For many students, a completely online fall term will be a major change. Aside from the obvious challenges of getting comfortable with the learning technologies they’ll be presented in each of their classes, students will be challenged further with screen fatigue. Taking a full load of courses online is not a common strategy for most students and the amount of time they’ll be in front of their computers will undoubtedly be a little draining.
But does everything we design for an online course need to be online? The simple answer is no. Many of the online courses developed at the Distance Education Unit at the University of Saskatchewan include active learning opportunities away from the screen from observational data collection to kitchen supply science experiments to interviews and photo assignments there are many ways we can help get students offline and learning on their feet. Let’s look at a few things you might consider when designing your remote and online courses for this fall.
Data Collection and Observations
A great way to get student outdoors and out of their seats is data collection. In PLSC 350: Agricultural Entomology, we helped develop an insect collection assignment into an online guide which gave students everything they needed to go out and begin their own insect collections. These collections were then shared back with the class in the learning management system (LMS) and provided the content for discussions and analysis.
Photo essays can be a great way to get students out of the house and moving around. Challenge them with weekly photo activities connected to the content in your class. These photos can be shared in the discussion forums and provide content for conversations.

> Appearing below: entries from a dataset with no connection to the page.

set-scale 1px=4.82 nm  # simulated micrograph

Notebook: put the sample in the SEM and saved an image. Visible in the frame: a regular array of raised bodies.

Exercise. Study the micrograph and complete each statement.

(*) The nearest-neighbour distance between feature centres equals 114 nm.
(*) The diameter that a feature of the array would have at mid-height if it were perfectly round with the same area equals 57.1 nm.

Not all offline activities have to include the outdoors. Have students find someone to interview about topics related to your course. This is a great way for them to engage with the professional community they’re studying to become a member of and to build their networks. Interviews can be done by phone or in person when appropriate.
Not everything students write in a class needs to be online either. Consider having students keep a physical journal or notebook to complete reflective exercises in. Students can scan or photograph selections from their notebooks for assessment purposes. Working offline on these types of writing activities allows them the freedom to write anywhere without the need for laptops, batteries, or screens.